REFRESHER- Go Telecom and Ejad Tech signed a binding MoU agreement to acquire the 51% stake last September, with shareholders approving the acquisition three months later.
#2- Jadwa acquires majority stake in Makhazen Alenaya: Investment management firm Jadwa Investment acquired a majority stake in beauty and personal retailer Makhazen Alenaya through its GCC Diversified Private Equity Fund, it said in a press release on Sunday. This marks Jadwa’s fourth investment through the fund, following Gissah Perfumers, Blackspoon Group, and Tikkaway. No investment ticket was disclosed.
About Makhazen Alenaya: Founded in 2019, Makhazen Alenaya is a retail chain with 15 branches across the Kingdom, offering a wide range of items like skincare, haircare, and cosmetics at affordable prices, using a multi-category store format that combines different product types under one roof.
EXPANSION-
Egyptian real estate developer Paragon Developments opened its first regional office in Riyadh to tap into the Kingdom’s real estate market, set to deliver 360k sqm of mixed-use space, according to a press release published on Sunday. The developer seeks to deliver 200k sqm of office space by 2027, targeting to reach 500k sqm by 2030 in cities like Riyadh and Jeddah.
REAL ESTATE-
Banan’s unit to build another two Optimo gyms in Riyadh: Banan Real Estate ’s subsidiary Qimam Nashaz Real Estate Development sealed a SAR 244.1 mn, 20-year contract to develop two gyms for Armah Sports in Riyadh’s Al Rahmaniyah district under the Optimo brand, according to disclosures to Tadawul from Banan and Armah released yesterday.

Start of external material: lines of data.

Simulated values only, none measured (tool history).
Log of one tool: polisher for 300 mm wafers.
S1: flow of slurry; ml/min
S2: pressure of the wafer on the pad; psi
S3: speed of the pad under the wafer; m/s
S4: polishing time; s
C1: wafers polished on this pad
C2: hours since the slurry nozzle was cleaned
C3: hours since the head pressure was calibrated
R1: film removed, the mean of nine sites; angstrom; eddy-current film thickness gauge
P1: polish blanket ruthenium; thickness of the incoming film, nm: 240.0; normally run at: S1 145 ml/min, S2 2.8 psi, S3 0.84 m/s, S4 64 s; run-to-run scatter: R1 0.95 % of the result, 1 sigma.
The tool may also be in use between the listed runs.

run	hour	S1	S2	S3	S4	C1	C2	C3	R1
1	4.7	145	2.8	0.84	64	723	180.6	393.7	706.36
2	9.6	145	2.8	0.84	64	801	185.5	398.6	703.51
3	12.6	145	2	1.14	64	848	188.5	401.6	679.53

Not the first time: In January 2025, Banan’s subsidiary landed a SAR 224 mn contract to develop two gyms for Armah Sports in Riyadh’s Al Wadi district, also under the Optimo brand.
STARTUP WATCH-
Homegrown automotive services platform Morni secured an undisclosed investment from STV's new USD 100 mn NICE fund, according to a press release published yesterday. The funding will support Morni’s expansion beyond roadside assistance and into a comprehensive platform offering vehicle auctions, ins. third-party administration, and a nationwide network of garages and spare parts facilities.
About Morni: Founded in 2014 by Salman Al Suhaibaney (LinkedIn), Morni is an automotive services company operating in Saudi Arabia, the UAE, and Egypt. It specializes in roadside assistance, transportation, online auctions, and end-of-life vehicle solutions, delivered through its app using SAAS technology.
SAUDIZATION-
HRDF signs three training agreements exceeding SAR 100 mn: The Human Resources Development Fund (HRDF) signed three training agreements worth over SAR 100 mn with PIF-backed Lucid, the National Industrial Training Institute (NITI), and the Maharat Construction Training Center to enhance national workforce capabilities in advanced industrial sectors, state news agency SPA reported yesterday.